A Cub Scout wearing a hat much too big for him hands a yellow bag to a woman walking into Smith’s, hoping she’ll bring it back with at least one can.
A few seconds later, an older man drops off a few cans in a yellow bag the boy handed him 10 minutes before.
“Thank you, sir,” the man says to the Scout. “You’re a good salesman. I only came here for a cup of coffee, ya know.”
More than 8,000 Boy Scouts and Scout leaders handed out 425,000 bags and worked 27,000 man hours over the past week for the 25th-annual Scouting for Food Drive.
In the Smith’s parking lot Saturday, nearly 100 Boy Scouts from Troop 99 unloaded yellow bags and rearranged cans and cereals into cardboard boxes that will feed 55,000 people for three months.
With unemployment payments being reduced and an economy still recovering, the Salvation Army’s food pantry has been frequented by more people this year. Two weeks ago, it was bare, and the Salvation Army was forced to use its cash donations to keep it stocked.

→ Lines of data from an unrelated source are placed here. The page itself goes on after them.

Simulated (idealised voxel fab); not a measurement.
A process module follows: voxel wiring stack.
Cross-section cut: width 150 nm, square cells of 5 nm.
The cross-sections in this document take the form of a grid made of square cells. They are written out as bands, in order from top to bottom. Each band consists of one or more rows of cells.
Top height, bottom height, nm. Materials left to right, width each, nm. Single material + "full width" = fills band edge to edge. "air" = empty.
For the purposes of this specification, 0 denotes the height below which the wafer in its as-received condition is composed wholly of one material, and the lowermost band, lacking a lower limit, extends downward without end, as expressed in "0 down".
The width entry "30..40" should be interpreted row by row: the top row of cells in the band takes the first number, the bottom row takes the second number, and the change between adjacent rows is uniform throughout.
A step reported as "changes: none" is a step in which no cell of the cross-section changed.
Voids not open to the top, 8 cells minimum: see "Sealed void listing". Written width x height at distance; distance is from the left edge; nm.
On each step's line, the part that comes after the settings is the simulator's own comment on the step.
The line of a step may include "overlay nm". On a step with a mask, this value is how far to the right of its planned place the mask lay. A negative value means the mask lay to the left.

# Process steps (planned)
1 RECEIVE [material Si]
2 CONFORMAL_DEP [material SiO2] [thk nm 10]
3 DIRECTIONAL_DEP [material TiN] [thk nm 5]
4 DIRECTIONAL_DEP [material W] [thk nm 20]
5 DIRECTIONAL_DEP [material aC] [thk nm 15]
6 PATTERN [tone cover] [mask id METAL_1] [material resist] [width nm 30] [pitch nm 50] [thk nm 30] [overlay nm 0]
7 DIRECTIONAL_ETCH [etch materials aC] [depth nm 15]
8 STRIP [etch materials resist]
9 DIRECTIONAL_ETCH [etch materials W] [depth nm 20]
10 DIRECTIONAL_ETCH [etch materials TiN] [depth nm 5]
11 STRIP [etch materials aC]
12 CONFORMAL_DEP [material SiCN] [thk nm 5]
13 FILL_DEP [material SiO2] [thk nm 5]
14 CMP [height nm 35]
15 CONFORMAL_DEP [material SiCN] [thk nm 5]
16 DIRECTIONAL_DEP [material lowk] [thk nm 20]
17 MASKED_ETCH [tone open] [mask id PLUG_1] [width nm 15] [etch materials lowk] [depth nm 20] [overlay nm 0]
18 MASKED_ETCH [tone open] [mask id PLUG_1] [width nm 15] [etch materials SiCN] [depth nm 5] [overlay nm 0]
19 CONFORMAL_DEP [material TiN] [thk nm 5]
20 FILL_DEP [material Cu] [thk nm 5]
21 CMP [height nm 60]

“We collected 200 tons of food last year and we expect to surpass that this year,” said Boy Scout Activities Director Brandon Dervishian. “Seeing the Scouts take ownership of their community and helping others is remarkable.”
“You learn a lot about yourself but you also learn a lot about each other,” said Eagle Scout Harrison Malburg. “It feels good knowing that all the homeless in Las Vegas and Henderson will have food for Thanksgiving.
As he watched the Scouts filling up what eventually will be 7,300 cardboard boxes filled with food, volunteer Andy Belanger reminisced about his time as a Boy Scout 25 years ago.
“It’s really gratifying,” he said. “This community has given a lot to the Scouts and it’s nice seeing the Scouts give back.”
The first Boy Scouts from Troop 99 gathered in the Smith’s parking lot on Lake Mead and Rampart boulevards around 7 a.m. Saturday. They spent nine hours loading boxes of food into trucks.
Scout leaders have met once a month since August to plan their biggest food drive of the year, enough food to fill eight 53-foot-long trucks.
“I think it’s incredible to see our young children caring for others,” said Maj. Robert Lloyd, Clark County coordinator for the Salvation Army, whose pantry will receive all of the items collected. “Las Vegas really is one of the most generous cities there is.”
The 220 tons of donated food is enough to feed between 200 and 220 families once a day for 100 days, according to Leslee Rogers of the Salvation Army.
Dervishian said some Scouts even went as far out as Mesquite to collect canned goods and other non-perishable items.
Eleven-year-old Eagle Scout Jacob Johnson smiled as he gathered cans and organized them into boxes. It’s his first year loading trucks. The younger Scouts pass out bags to shoppers. Regardless of where he is, Johnson just wants to help.
“It makes me feel good inside being able to help others out,” he said.